This, then, is an effort at realism. It argues, rightly, that Greece will not achieve a sustained primary fiscal surplus (before interest) of 3.5 per cent of gross domestic product. The additional fiscal adjustment of 4.5 per cent of GDP needed for this will not happen. This would be difficult anywhere. In a country possessing a dysfunctional tax system and administration, in the midst of a huge slump, it is out of the question. Instead, the IMF assumes a primary surplus of 1.5 per cent of GDP.

Furthermore, the IMF has lowered its long-term growth trend to 1.25 per cent a year. It also assumes that interest rates on triple-A rated eurozone debt will ultimately rise from today’s levels, leading to an increase in the rates now charged on Greece’s official eurozone debt (a weighted average of 1.2 per cent). Finally, it assumes that Greece will have to pay an initial rate of 6 per cent when it returns to the market. In conclusion, debt is unsustainable, in terms of both the stock and “gross financing needs” — the funds needed to service debt.

In order to make debt sustainable, without a reduction in its face value — which eurozone members want to avoid — there need to be further substantial extensions of maturity and deferrals of payments, as well as the fixing of official interest rates at not more than 1.5 per cent. In effect, eurozone members would have to compensate the European Stability Mechanism, the EU’s bailout fund, for losses caused by fixing the interest rate on Greek loans. This would visibly be a “transfer union”.

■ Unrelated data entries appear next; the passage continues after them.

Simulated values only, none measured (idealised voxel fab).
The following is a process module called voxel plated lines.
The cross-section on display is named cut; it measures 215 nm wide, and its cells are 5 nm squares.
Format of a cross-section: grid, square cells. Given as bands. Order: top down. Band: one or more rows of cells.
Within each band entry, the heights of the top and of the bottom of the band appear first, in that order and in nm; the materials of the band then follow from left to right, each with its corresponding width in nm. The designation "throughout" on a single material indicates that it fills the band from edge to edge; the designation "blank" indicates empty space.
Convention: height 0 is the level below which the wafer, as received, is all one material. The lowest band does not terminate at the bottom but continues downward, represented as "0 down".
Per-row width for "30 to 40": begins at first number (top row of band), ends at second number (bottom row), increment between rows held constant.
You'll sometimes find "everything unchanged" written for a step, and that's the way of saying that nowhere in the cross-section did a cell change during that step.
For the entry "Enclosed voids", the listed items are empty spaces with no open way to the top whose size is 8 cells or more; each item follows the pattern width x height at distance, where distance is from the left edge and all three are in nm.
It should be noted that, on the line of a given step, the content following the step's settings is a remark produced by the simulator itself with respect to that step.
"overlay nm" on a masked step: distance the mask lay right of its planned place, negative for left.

This reckoning is brutally pessimistic, instead of fancifully optimistic. But is it too pessimistic and does it require action now? The argument that it is too pessimistic is that, with modest improvements and renewed support from the European Central Bank, the Greek economy and so debt position might end up far better than envisaged. If so, the terms on which Athens could borrow from the private sector might be far better. The argument that the euro zone can wait is that, so favourable are debt service payments on official debt, action is not now needed. The best policy is to wait, as Wolfgang Schäuble, German finance minister, wishes.

So what, in the light of all these uncertainties, is to be done? There are three realistic options for the euro zone.

The first is to continue, as now, probably for decades, doling out just enough money to keep the Greek show on the road, while insisting on targets that could deliver sustainability, but will not be met. Meanwhile, the Greek government will go on complaining, like a permanent adolescent, over the stinginess of those acting as its guardians.

A second option would be to break out of this pattern of behaviour by admitting that envisaged primary surpluses are unrealistic. In addition, permanent reductions in the present value of debt must be traded against measured reforms and only after their achievement. The reforms would cover the state of administration, the tax system and the functioning of the market. Even fairly modest reforms might transform today’s situation for the better. At the same time, we must recognise that Greece is as much a development challenge as one of macroeconomic adjustment. Institutions do change slowly.

A third option, rejected so far by the Greek people and the euro zone, is to accept that it just cannot thrive within the euro zone. The most disturbing aspect of the Greek macroeconomic situation is its external position, not the fiscal one, on which the IMF focuses. Yet, despite its huge depression, Greek trade is still not in surplus. Worse, export volumes are more or less flat; all the adjustment has come via compression of imports. If domestic demand were to recover, the external deficit would surely start to rise substantially, once again. Who would finance that? If nobody would do so, the financing of the external deficit would prove the binding constraint. Greece would then be stuck in a permanent slump. There exist only two plausible ways out of that: permanent transfers or a huge real depreciation. The latter simply cannot occur quickly enough inside the eurozone. The option of Grexit would re-emerge, however hard it may be to make it work.

Meanwhile, the IMF has to decide on its own position. It has now thrown down the gauntlet to the eurozone. Germany wants the IMF in, but not the IMF's demands on debt. So Berlin must choose. If the IMF does not get the concessions it seeks, it is honour bound to withdraw from the Greek mess. It should do so. It might be unable to save Greece. But it can at least save itself.